Pardon The Interruption


Yes, folks – you guessed it - you heard me right…YOWZER YOWZER YOWZER. Interrupt Marketing is back. This time it’s new and improved, with all new duds. It's cool, chill, respectable, relevant and above all its digital.

With the rise of the internet and digital marketing we saw the apparent demise of other methods of lead generation that were labeled "interrupt marketing." This description was essentially leveled at telemarketing as the biggest interrupter of the otherwise innocent "decision maker" working diligently away only to be "interrupted" by some overzealous, under-skilled telemarketer. A hammer for which everything appeared a nail. The fashionable theory of the day went that by provisioning "content" out there in the ether, people would find this content in their natural journey when researching problems and solutions. They would then digest the content, hence recognizing your credibility and relevance and draw the conclusion that YOU can provide the solution they need. The biggest pusher of this narrative at the time was HubSpot plus all other content producers. This was seen as the more natural "method." It followed a flow that did not include any rude interruptions to the orderly process of the prospect's logical journey. However, it appears that maybe this approach was not the "cure-all" everyone believed.

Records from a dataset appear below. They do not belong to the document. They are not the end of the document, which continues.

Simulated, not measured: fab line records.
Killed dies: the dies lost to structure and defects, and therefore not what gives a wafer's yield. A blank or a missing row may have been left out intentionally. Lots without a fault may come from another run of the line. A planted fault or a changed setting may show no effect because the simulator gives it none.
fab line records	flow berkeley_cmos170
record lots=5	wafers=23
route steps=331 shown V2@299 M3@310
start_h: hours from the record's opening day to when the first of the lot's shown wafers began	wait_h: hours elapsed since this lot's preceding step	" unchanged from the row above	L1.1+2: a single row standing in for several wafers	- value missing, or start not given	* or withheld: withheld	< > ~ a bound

So, its time to dust off the old faithful interrupt marketing, which returns in a new form, with the three characteristics necessary to be genuinely unoriginal:

  • Like all good "old wine in a new bottle," it has a new label - some people now call it "discoverability marketing" (that's a winner)

  • It is part of a higher category - it's got a supporting role in that famous remake movie – ABM

  • It's presented in the form of the latest technology, in that it's digital.

What it isn't, of course, is "new." It's true that its form has changed. It now takes the form of the "ads" that pop up and follow you around the internet. However, they're digital which means they're smart and therefore have earned the status of professional respectability. You should, thus, be doing the same otherwise you will be judged to be a Marketing Heretic and be burned on the Bonfire of Best Practices or cast into the Pit of Marketing Misery, (except that burning people on bonfires or casting them into pits is not OSHA compliant, so probably not).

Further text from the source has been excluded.